Tuesday, March 26, 2013

Maine Maple Sunday

Besides training for my new gig, watching the snow melt, and participating in Maine Maple Sunday, there hasn't been much else going. So let's focus on the last one today.


I've heard a lot about Vermont maple syrup before my days in Maine, but I never tried it because who wants to pay 15 bucks for syrup? I never thought about Maine being just as popular for their syrup making. It all started a couple weekends ago when Patrick and I went to a co-worker's house for a pancake breakfast. This man makes gallons of maple syrup every year. I now understand why it's so expensive. Not only does it taste like liquid gold, the process alone takes longer than my tiny attention span can fathom. Since I'm far from being a "maple syrup making expert", and the fact that I was just smiling and nodding and thinking about Walter (our cat) while the kind man was explaining the process, I'll just briefly,and probably incorrectly, explain the process.
  1. Put a tap in a maple tree. 
  2. Let the sap from the tree pour into a bucket.
  3. Boil the sap (which looks like water) for hours, maybe a day.
  4. Then you put it over some other kind of wood-burning stove for a day or so.
  5. Then something else happens.
  6. Finally, you bottle the yummy goodness.
Now you can all go make your own maple syrup. 

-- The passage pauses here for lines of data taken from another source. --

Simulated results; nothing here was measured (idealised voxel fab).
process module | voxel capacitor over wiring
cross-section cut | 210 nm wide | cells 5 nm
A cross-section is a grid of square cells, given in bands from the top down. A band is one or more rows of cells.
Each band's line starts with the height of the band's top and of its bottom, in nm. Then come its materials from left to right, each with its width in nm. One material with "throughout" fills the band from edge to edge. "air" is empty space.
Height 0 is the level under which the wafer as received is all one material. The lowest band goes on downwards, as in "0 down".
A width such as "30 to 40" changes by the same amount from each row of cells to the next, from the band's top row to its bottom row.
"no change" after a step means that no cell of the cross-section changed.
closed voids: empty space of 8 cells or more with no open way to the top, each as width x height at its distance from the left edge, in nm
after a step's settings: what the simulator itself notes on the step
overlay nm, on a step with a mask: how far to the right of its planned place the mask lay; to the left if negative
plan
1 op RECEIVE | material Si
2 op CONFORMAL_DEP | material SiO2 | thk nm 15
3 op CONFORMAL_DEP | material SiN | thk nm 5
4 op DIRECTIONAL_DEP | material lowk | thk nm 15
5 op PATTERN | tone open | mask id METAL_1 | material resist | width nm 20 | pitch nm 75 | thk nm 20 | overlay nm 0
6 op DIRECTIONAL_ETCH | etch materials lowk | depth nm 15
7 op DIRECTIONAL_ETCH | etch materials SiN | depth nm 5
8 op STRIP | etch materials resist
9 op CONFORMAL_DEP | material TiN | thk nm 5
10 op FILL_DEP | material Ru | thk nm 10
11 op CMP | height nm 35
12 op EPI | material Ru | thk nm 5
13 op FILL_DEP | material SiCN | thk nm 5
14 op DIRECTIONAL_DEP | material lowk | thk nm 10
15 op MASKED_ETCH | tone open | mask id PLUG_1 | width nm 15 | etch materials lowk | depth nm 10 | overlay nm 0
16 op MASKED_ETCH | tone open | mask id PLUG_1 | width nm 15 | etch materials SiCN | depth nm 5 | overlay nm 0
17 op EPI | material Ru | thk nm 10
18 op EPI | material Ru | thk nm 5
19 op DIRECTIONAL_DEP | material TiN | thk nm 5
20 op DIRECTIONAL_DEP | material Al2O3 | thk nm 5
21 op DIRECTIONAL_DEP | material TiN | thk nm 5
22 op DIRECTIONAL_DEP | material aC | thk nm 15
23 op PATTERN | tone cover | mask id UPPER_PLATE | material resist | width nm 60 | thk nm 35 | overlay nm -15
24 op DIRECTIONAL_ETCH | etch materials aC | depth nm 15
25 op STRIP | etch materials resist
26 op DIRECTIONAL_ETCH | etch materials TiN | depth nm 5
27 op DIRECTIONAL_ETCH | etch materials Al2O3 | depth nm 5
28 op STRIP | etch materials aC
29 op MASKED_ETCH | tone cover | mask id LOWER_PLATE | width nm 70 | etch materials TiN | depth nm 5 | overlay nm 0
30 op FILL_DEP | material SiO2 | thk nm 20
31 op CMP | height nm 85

After experiencing the best pancake breakfast we've had in 24 years, we decided to find a local sugar shack on Maine Maple Sunday. The closest place was a farm about 15 miles away. Once we found a place to park among the massive line of cars, we realized all we had were debit cards. Ugh! We couldn't even buy any of the syrup. We weren't going to let the ruin our trip though, so we toured the farm and even got a free cup of ice cream with maple syrup drizzled on top. That made it all worth it. 

Here's a little visual of our maple syrup adventure. 


The farm is a Christmas tree farm as well.

Part of the syrup making process

The sap travels through this maze of tubes to the boiler.


Tapped tree with bucket

Enjoying some ice cream in the freezing temperatures.